By Dennis Jay Santos
Posted date: August 22, 2008
DAVAO CITY, Philippines—Majority of the recently repatriated 37 overseas Filipino workers (OFW) from Jordan said they were forced to admit crimes because Philippine Embassy officials told them it was the only way they could go home.
“Umamin na lang daw kami, para makauwi na (They told us to just admit it so we could come home),” May Ann Abat, 23, of Davao del Norte, said.
Abat, who left the country to work in Jordan on October 27 last year, arrived at the Davao International Airport here on Thursday and was met by her two sons and her parents.
Abat said after a few months working in Jordan as a domestic helper, her abusive employer, who runs a jewelry shop in Amman, accused her of stealing a diamond.
She said she did not do it but was jailed despite her denial.
After a while, Abat said she and the other OFWs were told by a staffer at the Philippine Embassy in Jordan to “admit the trumped-up charges.”
“The embassy will give us a ticket back home,” Abat recalled what they were told about without identifying who the embassy staffer was.
She said she and the other OFWs were left with no other choice but to admit the crimes falsely imputed to them.
Jenylyn Caro, 24, of North Cotabato, said she was also among those given no other choice.
“Mercy or justice. We were told that if we choose to fight the case in court and deny the charges, our abusive employers will file another false accusation,” Caro said.
She said they were warned that denying the charges would just prolong their stay in jail but admitting them would result in some kind of a pardon.
Bai Lanie Kayao, of Maguindanao province, said she was arrested and jailed after she ran away from an allegedly abusive employer.
Kayao said while in jail, her employer told her she would only be freed if she paid 1,000 Jordanian dinar or about P64,170.
Kayao said she told her employer she had no money and the only way she could pay them was to work for them again.
She said she told them if they let her work again, they would have to spend more money on her.
“So I begged them to let me go instead and send me home,” she said.

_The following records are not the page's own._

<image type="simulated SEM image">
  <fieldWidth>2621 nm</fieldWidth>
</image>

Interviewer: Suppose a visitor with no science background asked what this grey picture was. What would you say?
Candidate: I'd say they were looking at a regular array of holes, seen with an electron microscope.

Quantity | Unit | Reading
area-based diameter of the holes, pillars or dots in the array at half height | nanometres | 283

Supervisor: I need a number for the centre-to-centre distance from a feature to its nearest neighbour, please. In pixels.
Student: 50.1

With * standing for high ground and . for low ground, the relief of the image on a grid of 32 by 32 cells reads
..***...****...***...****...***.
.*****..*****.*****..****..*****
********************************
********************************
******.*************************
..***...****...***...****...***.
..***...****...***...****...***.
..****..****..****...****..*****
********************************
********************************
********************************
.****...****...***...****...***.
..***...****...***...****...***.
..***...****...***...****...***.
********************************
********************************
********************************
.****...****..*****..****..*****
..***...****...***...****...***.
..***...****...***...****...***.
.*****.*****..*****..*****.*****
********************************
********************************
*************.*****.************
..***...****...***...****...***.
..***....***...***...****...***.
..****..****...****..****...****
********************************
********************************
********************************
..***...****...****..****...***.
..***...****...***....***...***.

Senate President Manny Villar, who arranged the repatriation of the three OFWs, said there could be more than 100 OFWs still locked up in Jordan.
Villar said most of those still in that country also face trumped-up charges.
Villar lamented that while a ban on deployment of OFWs to Jordan remained, many Filipinos seeking work still managed to go there.
He said a bill that would mandate government to help both documented and undocumented OFWs was being crafted now.